Open zo88 opened this issue 2 years ago • 5 comments

Hi,

My R session keeps crashing when I try to assign taxonomy. Capture d’écran 2022-05-27 à 14 06 39

Here is the code I am trying to run: Test_blocking.nochim.tax <- assignTaxonomy(Test_blocking.nochim, "/.../MIDORI_UNIQ_NUC_SP_GB249_CO1_DADA2.fasta", multithread=TRUE)

Here are the versions of dada2 and R I am using. Capture d’écran 2022-05-27 à 14 10 00

I don't think it comes from a memory issue because I have 16 Go RAM.

Does anybody know where it could come ?

Thank you for your help

zo88 avatar May 27 '22 19:05 zo88

It's probably a memory issue, or a databse format issue (as that doesn't look like one of our standard databases), or a combination of the two.

How was that reference file created? How many sequences are in that reference file? Can you post what the first few header lines look like? Has someone else used it successfully on their machine?

benjjneb avatar May 27 '22 20:05 benjjneb

That reference file comes from the MIDORI database and it is supposed to me formatted for dada2.

Capture d’écran 2022-05-27 à 15 34 00

zo88 avatar May 27 '22 20:05 zo88

Can you post the full ID lines, not just the beginnings?

When you say it "comes from the MIDORI database" -- this is released by the MIDORI database folks? Or, someone created this file themselves out of the MIDORI database? If the former, I'd ask someone there what sort of memory requirements are needed to use it with DADA2.

benjjneb avatar May 27 '22 20:05 benjjneb

Capture d’écran 2022-05-27 à 15 46 45

It was released by the MIDORI team.

zo88 avatar May 27 '22 20:05 zo88

Format looks OK. Is there a link to this file? So I can try it out on my own machine.

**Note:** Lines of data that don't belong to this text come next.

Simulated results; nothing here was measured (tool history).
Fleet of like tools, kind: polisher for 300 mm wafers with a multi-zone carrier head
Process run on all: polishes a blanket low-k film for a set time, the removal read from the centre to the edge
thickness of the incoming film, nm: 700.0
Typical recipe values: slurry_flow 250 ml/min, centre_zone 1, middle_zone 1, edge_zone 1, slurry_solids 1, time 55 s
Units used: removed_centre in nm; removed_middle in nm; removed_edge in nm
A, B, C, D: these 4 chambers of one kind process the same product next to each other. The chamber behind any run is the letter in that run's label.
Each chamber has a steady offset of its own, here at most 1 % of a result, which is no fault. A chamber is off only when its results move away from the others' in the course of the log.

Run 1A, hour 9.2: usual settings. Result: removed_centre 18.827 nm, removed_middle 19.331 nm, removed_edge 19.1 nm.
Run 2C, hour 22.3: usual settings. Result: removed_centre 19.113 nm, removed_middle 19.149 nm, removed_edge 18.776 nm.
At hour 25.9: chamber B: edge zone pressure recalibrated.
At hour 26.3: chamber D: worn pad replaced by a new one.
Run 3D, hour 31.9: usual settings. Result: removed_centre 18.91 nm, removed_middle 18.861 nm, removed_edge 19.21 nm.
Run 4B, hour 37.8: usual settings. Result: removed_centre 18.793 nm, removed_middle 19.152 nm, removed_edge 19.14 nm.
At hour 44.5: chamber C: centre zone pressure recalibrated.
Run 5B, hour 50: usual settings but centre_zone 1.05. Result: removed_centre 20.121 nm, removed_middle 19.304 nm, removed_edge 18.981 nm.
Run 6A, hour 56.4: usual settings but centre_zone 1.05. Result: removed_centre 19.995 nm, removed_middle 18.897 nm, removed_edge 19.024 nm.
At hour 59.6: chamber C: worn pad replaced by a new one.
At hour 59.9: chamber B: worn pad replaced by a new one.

As for the memory issue, I would reach out to the MIDORI team that released it and ask if they have any guidance on the amount of memory needed to use this reference. It is not unlikely that it could require more than 16GB given that this goes all the way down to the species-level, rather than stopping at the genus level, which means there are more unique taxonomies and thus higher memory requirements.